And it is this last point which we must examine and evaluate more carefully, to have a guide-line for resolving the problem we are discussing. The tendency of fascism which we have attempted to characterize breaks the normal alternation between periods of reaction and periods of "democracy", in such a way as may at first sight seem favourable to the maintenance of a reactionary line and to a more rigid defence of the capitalist order, but which in reality may resolve itself into the opposite. For there are, in fact, elements influencing the situation in a way that runs directly counter to any plan for preservation of the bourgeois regime and the capitalist order. There is the economic crisis; there is the hardship suffered by the broad masses; there is the anger provoked by fascist and police repression. There is a situation such that, while the political centres of the bourgeoisie are not succeeding in bringing off their salvage manoeuvres, there is a growing possibility of intervention in the field by the forces of the working class. Thus the dilemma fascism/democracy is tending to become converted into another: fascism/proletarian insurrection.

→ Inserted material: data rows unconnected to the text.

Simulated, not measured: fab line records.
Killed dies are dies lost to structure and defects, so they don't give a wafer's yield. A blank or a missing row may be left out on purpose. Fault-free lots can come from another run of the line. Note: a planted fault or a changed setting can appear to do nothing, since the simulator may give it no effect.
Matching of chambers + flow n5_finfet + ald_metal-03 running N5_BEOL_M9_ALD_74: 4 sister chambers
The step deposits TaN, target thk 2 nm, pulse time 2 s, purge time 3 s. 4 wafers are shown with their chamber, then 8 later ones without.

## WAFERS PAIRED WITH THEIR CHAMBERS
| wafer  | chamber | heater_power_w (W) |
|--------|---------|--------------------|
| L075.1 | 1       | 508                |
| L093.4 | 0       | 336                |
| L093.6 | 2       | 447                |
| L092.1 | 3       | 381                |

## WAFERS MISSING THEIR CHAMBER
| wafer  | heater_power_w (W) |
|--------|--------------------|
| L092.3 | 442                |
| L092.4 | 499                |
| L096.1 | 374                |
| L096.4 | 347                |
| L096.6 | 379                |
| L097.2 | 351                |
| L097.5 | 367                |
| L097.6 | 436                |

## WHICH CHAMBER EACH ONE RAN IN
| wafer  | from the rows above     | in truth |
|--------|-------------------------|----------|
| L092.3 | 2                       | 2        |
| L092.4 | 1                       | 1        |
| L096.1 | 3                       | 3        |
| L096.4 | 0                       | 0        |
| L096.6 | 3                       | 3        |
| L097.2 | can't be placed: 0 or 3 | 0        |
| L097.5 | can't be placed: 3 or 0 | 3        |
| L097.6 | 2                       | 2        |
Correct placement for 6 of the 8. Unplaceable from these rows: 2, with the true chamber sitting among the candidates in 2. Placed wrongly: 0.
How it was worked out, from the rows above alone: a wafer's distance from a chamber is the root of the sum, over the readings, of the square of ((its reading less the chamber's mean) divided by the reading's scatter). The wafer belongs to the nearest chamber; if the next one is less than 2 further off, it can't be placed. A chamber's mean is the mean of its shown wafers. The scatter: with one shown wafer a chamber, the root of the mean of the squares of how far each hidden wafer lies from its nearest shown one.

The thing can also be translated into very concrete terms. In June, immediately after the assassination of Matteotti, the blow suffered by the regime was so strong that immediate intervention by a revolutionary force would have put its fate in jeopardy. The intervention was not possible, because in majority the masses were either incapable of moving or oriented towards intermediate solutions, under the influence of the democrats and socialdemocrats. Six months of uncertainty and crisis, without any way out, have inexorably accelerated the process whereby the masses are becoming detached from the bourgeois groups and coming to support the revolutionary party and its positions. The complete liquidation of the opposition's position, which seems daily more certain, will give a definitive impetus to this process. Then, in the eyes of the masses too, the problem of the fall of fascism will present itself in its true terms.